Upon examining our tomcat’s logs, we’ve found the following message:

Mar 30, 2017 2:59:30 PM org.apache.catalina.loader.WebappClassLoaderBase clearReferencesThreads
WARNING: The web application [BackendApp] appears to have started a thread named [Resource Destroyer in BasicResourcePool.close()] but has failed to stop it. This is very likely to create a memory leak. Stack trace of thread:
java.lang.System.currentTimeMillis(Native Method)
com.mysql.jdbc.MysqlIO.send(MysqlIO.java:3736)
com.mysql.jdbc.MysqlIO.quit(MysqlIO.java:2254)
com.mysql.jdbc.ConnectionImpl.realClose(ConnectionImpl.java:4267)
com.mysql.jdbc.ConnectionImpl.close(ConnectionImpl.java:1531)
com.mchange.v2.c3p0.impl.NewPooledConnection.close(NewPooledConnection.java:642)
com.mchange.v2.c3p0.impl.NewPooledConnection.closeMaybeCheckedOut(NewPooledConnection.java:255)
com.mchange.v2.c3p0.impl.C3P0PooledConnectionPool$1PooledConnectionResourcePoolManager.destroyResource(C3P0PooledConnectionPool.java:622)
com.mchange.v2.resourcepool.BasicResourcePool$1DestroyResourceTask.run(BasicResourcePool.java:1076)
com.mchange.v2.resourcepool.BasicResourcePool.destroyResource(BasicResourcePool.java:1101)
com.mchange.v2.resourcepool.BasicResourcePool.destroyResource(BasicResourcePool.java:1062)
com.mchange.v2.resourcepool.BasicResourcePool.access$100(BasicResourcePool.java:44)
com.mchange.v2.resourcepool.BasicResourcePool$5.run(BasicResourcePool.java:1316)

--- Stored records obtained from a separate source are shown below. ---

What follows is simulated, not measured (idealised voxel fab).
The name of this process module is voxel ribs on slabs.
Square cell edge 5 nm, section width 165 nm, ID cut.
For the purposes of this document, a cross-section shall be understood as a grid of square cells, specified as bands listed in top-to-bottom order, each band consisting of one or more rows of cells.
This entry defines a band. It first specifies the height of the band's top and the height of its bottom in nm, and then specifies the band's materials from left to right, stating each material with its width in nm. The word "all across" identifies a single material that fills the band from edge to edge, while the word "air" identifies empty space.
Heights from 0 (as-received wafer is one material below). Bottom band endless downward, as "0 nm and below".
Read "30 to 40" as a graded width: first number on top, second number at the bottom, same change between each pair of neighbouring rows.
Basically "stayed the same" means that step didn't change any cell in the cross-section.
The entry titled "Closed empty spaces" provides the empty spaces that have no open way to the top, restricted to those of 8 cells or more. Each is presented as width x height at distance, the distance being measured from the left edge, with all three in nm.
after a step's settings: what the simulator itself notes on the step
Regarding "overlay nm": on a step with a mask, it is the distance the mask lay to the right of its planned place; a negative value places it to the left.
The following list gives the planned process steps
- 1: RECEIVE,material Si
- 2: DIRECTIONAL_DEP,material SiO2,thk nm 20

Which indicated that our problem might originate from a database threadpool manager that we are using – the c3p0 library. To confirm our suspicions, we have removed c3p0 from our project and opted to use a basic DataSource instead. In a test environment with a Windows OS, it worked (our applications freed up metaspace).

We thought it might be related to the improper closure of polled connections by hibernating when closing session factory. To alleviate that, we have found confirmed solutions from stack overflow (http://stackoverflow.com/a/17702965). However, after implementing it, noting has changed (for more details see: https://hibernate.atlassian.net/browse/HHH-7364).

As the library itself is still in the pre-production stage, we have determined that a possible course of action would be to update it to the newest available version and so we did. We have changed the version in our build.gradle from

org.hibernate:hibernate-c3p0:'4.3.11.Final'

org.hibernate:hibernate-c3p0:'5.2.9.Final'

Again, in our testing environment, it worked. However, it didn’t work on our development environments which run on CentOS 7. To determine whether our OS played a part in this, we have decided to create a Docker container to ignore as many factors as we could.

We have linked a Github repo which contains the Dockerfile.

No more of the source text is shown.